Describe the publishing process you went through? Did you engage an editor, beta reader, formatter, designer, publicist or any other professional to help in the process?
Once I got a contract from BookLocker to publish my book, it was still all up to me. I had to edit the book. However, and luckily, I didn’t have to format it. I have done all of my own marketing. I’ve done all of my own facebooking, tweeting, linking, and anything else technological you can imagine. I’ve created my own website and blog. Needless to say, I would like to publish my next book with a traditional publisher so that I can focus solely on the marketing.
Do you have an agent or are you looking to get one in the future?
I don’t have an agent. I don’t know that I will go that route in the future either. I tried to obtain one at the beginning of this journey and got rejection after rejection.

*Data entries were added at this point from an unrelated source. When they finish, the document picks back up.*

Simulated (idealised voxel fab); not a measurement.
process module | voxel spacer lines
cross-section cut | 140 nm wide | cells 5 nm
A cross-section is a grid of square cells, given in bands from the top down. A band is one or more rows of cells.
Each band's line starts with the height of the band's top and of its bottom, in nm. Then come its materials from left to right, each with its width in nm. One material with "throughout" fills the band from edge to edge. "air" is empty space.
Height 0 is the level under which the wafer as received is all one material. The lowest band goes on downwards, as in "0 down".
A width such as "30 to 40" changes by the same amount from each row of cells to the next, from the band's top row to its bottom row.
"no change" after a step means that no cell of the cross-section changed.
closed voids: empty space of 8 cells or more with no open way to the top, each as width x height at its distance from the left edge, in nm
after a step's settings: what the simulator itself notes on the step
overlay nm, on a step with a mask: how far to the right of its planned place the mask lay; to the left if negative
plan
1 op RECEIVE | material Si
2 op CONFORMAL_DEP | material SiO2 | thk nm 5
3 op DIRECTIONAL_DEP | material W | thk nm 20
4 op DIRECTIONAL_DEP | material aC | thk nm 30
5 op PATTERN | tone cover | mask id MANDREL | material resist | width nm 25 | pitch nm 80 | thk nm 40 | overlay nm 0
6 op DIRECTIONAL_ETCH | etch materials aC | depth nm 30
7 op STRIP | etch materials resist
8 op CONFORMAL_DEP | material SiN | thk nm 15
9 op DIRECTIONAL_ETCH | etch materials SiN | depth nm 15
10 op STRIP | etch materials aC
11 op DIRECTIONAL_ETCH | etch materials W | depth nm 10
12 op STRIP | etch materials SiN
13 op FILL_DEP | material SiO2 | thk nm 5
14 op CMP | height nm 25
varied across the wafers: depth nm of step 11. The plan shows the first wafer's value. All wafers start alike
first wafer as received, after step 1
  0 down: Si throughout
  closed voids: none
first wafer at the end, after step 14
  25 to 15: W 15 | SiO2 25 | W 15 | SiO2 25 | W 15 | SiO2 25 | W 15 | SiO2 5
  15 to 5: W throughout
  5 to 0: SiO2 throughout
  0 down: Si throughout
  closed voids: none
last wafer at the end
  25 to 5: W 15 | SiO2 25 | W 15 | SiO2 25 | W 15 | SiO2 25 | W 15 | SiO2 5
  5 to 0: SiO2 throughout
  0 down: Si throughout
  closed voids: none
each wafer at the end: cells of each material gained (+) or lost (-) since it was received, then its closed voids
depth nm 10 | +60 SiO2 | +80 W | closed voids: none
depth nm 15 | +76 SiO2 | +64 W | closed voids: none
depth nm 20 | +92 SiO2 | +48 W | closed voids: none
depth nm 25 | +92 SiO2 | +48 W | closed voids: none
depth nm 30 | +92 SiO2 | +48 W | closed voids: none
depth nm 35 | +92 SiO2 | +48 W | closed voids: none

If you had fifteen seconds of an agents and/or publishers time, what would you tell them about your book?
I have actually had fifteen seconds of a publisher’s time more than I can count via email query. I’ve told them all the same thing. The book is worth your time. Just because I’m new doesn’t mean I’m not worth the chance. Now, I didn’t say that exactly, but I urged each publisher I queried to invest in the project because I could do the marketing it would take to bring the book to the public’s attention.
What do you do when you’re not writing? Do you have a day job, and if so, what is it?
I do have a day job. I have worked in the field of child welfare since 2005. I was always an investigator until July of 2012 when I landed a supervisor’s position. I specialized in interviewing victims of sexual abuse in 2008. When I’m not writing, I’m working, dealing with household responsibilities, and spending time with my family and friends.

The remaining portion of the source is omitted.